ANY HOPES of the play-offs are over. You would have to be deluded to think otherwise.
But that doesn’t mean the season is over and Boro can get the deckchairs out. No way!
Boro have five games left – and three at home – and it is crucial Boro make a decent fist of them. These games are huge.
You really can’t stress enough exactly how important it is for the team to finish with a flourish to salvage some professional pride and self-respect.
They will all know they have been woeful this year and that the team’s results and, with very few exceptions, individuals performances have been totally unacceptable.
Eight points from 48 is rank bad. They should all be embarrassed. They should all be busting a gut to put it right, to prove that they care and they deserve to wear the shirt.
It is important for the club to sell season tickets too. Fans are pig sick of the nosedive and are thinking about whether to renew next year so it is crucial they are reminded what it feels like to walk away from the Riverside buzzing after a win having been entertained.
And it is massively important for Tony Mowbray too that his side have a bright finish.
It will give Mogga something positive to build on as he starts looking at how and where he can improve next season.
It may restore some of his own dented pride because believe me, Mogga will be hurting over the way his team have collapsed since the New Year.
He will be frustrated and angry over the slide. He won’t be getting much sleep at night.

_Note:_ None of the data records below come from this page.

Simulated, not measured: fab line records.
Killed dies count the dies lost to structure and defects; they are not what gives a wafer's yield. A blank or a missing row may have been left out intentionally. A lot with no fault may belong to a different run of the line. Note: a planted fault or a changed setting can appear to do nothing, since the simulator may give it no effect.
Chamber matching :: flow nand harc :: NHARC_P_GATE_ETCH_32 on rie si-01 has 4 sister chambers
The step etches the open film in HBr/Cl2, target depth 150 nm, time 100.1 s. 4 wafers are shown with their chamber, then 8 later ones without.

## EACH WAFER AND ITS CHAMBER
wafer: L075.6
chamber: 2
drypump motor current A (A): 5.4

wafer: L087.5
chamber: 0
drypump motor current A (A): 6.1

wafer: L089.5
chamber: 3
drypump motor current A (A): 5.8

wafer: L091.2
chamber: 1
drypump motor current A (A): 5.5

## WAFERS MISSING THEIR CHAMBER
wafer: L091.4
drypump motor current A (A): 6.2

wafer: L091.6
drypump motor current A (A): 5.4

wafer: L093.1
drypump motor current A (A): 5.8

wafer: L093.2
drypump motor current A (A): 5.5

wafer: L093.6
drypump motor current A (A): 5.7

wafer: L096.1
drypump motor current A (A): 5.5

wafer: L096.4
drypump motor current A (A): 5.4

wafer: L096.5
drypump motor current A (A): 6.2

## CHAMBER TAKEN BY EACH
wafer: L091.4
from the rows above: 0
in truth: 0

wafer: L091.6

And most importantly, a good finish may get fans back on board and they may buy the idea that the last few months have been a blip and underneath the debris there is still the basis of a good team.
Because right now, from where I am sitting, a lot of fans are starting to lose faith in Mogga and in the entire club.
A lot of callers to the Legends, diehard Boro fans who have been through it all, are losing heart in Mogga’s ability to turn out a team to win games.
People understand there is no money at the club – you would have to be blind not to see that with the players we’ve brought in – but they don’t understand his selections, formations, the chopping and changing every week and the cautious tactics.
And most of all they don’t understand how such a great leader in a Boro shirt seems not to be able to motivate.
I had pals who went to the Hull game saying there was widespread moaning among Boro fans and that they were chanting: ‘It is what it is’.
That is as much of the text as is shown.